Showcase of Zim talent at FNB Art Joburg

The ambassadorial role they play may be likened to that of Nick Price in golf, Peter Ndlovu, Benjani Mwaruwari and Bruce Grobbelaar in soccer, Kirsty Coventry in swimming, and the Black family in tennis.

THE consistent participation of Zimbabwe’s First Floor Gallery (FFG) and Village Unhu at one of Africa’s premier art events, the FNB Art Joburg serves to amplify visibility, reach, and influence of visual art from Zimbabwe.

FNB Art Joburg is an annual art fair that showcases the best from institutions, galleries and artists from Africa and the diaspora.

This year’s edition of the art showcase was held from September 8 to 10.

Through their participation at the art fair, Zimbabwean artists bring positive recognition to the country.

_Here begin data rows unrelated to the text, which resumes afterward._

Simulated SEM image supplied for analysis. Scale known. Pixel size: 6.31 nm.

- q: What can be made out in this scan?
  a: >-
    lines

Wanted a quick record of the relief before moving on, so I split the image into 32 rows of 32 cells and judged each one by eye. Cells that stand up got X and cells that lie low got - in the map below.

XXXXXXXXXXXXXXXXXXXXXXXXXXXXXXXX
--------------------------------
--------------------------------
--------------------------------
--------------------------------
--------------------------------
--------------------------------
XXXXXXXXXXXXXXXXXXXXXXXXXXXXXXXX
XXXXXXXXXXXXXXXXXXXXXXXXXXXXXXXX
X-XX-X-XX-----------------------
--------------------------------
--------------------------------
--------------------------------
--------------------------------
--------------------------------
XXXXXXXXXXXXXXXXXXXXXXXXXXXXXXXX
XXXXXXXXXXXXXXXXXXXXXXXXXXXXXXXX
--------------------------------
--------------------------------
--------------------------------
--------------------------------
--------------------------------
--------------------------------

Apart from the two galleries, some Zimbabwean artists working inside and outside the country were also featured by their respective international galleries.

The ambassadorial role they play may be likened to that of Nick Price in golf, Peter Ndlovu, Benjani Mwaruwari and Bruce Grobbelaar in soccer, Kirsty Coventry in swimming, and the Black family in tennis.

Unlike the former beacons whose stars have dimmed, the role art plays remains relevant for contemporary culture.

Some artists have seen their better days and others have died, but their artworks appreciate value in private collections across the globe. At the FFG booth, students, art lovers, and collectors were mesmerised.

They came in droves over the three-day duration of the fair.

Staff manning the booth, which included co-founders Valerie Kabov and Marcus Gora, were kept on their toes most of the time by excited visitors who constantly engaged in conversations.

This year, the gallery presented the work of five artists — Troy Makaza, Gresham Tapiwa Nyaude, Amanda Shingirai Mushate, Zacharaha Magasa and Wycliffe Mundopa.

The exceptional thing about FFG is that before its artists take their work outside, they always showcase the artwork via FFG Harare and FFG Victoria Falls.

When they become international “rockstars”, as Kabov is fond of calling them, there is a sense of pride and ownership from local followers.

At the FNB Art Joburg, the artists from FFG were a source of critical engagement and awe that would make any Zimbabwean burst with pride.

Over at the Village Unhu booth manned by co-founder Georgina Maxim and artist Nyashadzashe Marovatsanga, there was more intrigue and excitement.

The collective was showing the work of Maxim, Evans Mutenga, Epheas Maphosa and Nyashadzashe Marovatsanga.

Discerning art lovers showed appreciation for all the work, but there is no denying the attraction and animated reactions provoked by debutante Marovatsanga’s installation titled In Case I go Missing.

The installation of drawings was recently exhibited at the National Gallery of Zimbabwe (NGZ) in Harare in the super-group exhibition titled A Gathering, which was curated by Fadzai Muchemwa and Zvikomborero Mandangu.

At the NGZ, the installation was presented with a disclaimer to keep away underage visitors because of its racy language and metaphors.

There was no such requirement at the FNB Art Joburg though.

The tremendous amount of pictures and selfies taken at the installation was ample proof that the 26-year-old artist speaks for his generation.

Zimbabwean artists and their work were not confined to booths representing the country, however, at the Goodman Gallery booth visitors were received by a massive and colourful painting by Misheck Mazamvu.

The artist is currently exhibiting new paintings in a solo show titled Pivot, at the Bernier/Eliades in Brussels.

At the South African gallery, BKhz’s booth, another Zimbabwean artist, award-winning photographer Tatenda Chidora presents a powerful image of a nude black woman lying on a mound of soil with her back towards the viewer.

The high contrast image with saturated colours is shocking and spellbinding.

Based in Western Cape in Cape Town, South Africa, but hailing from Harare, Brett Charles Seiler presented a portrait made from bitumen and roof paint on canvas at the Everard Read booth.

Also, renowned sculptor Shepherd Ndudzo based in Botswana showcased his work at the Ora Loapi booth. Ndudzo’s exquisite sculptures are made from ironwood combined with marble.

The much-decorated artist learned to sculpt at a young age from his father, well known sculptor Barnabas Ndudzo.

Among his artworks at the show were several pieces of graceful women that were inspired by his wife and daughters.